Skip to main content

GPU backend

Target version: v0.16+.

What

A second backend, after x86-64 CPU, that compiles esque to GPU machine code. The current candidate is PTX (NVIDIA), with SPIR-V (Vulkan / OpenCL) as a future target.

The CEIR is, by design, mostly device-agnostic. The GPU backend takes the same CEIR the CPU backend takes, lowers it to a GPU-flavoured MIR, and emits PTX text that NVIDIA's driver JITs to SASS at load time.

Status

internal/backend/gpu/{ptx,cuda} exists today as scaffolding — data structures and naming, no actual codegen. It is not on the default build path; go build ./cmd/esquec does not exercise it.

Why not today

Three reasons:

  1. Kernel DSL first. Writing performance-portable GPU code requires the kernel DSL surface, which is itself planned.
  2. Device qualifiers in the type system. Tensors need to carry on host / on device annotations, and the planner has to insert transfers. That is a meaningful type-system addition.
  3. Stream and event API. Real GPU work needs asynchronous queues, events for ordering, and pinned host memory for DMA.

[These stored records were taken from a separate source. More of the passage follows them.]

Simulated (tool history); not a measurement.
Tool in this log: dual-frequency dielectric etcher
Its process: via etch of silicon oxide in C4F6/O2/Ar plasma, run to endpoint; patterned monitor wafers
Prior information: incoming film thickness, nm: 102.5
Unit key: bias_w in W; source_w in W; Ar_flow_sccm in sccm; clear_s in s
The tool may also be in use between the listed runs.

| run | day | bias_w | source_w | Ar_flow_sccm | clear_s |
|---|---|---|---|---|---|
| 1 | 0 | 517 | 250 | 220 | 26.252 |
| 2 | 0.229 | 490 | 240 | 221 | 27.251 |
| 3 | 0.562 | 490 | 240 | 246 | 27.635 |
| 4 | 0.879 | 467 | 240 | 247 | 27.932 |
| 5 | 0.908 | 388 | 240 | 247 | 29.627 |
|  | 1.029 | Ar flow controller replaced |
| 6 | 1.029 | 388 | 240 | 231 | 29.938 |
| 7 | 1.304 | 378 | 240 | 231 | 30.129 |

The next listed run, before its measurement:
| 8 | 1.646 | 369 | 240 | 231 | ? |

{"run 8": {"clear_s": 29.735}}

Slice that may ship earlier

A simpler path is "compile-pure-tensor-code-to-GPU-as-one-kernel": take a function whose body is purely tensor expressions (no recursion, no iterate_until), compile the whole body to a single PTX kernel, launch it from a thin host stub. That is much smaller than the full kernel DSL story and may land first, before the "write your own kernel" surface.

Long term

Beyond NVIDIA: SPIR-V (Vulkan / OpenCL), Metal (Apple), or wgpu. Each is roughly the same shape — a target IR, a launch ABI, a device-side memory model. The CEIR-as-source design keeps that work additive.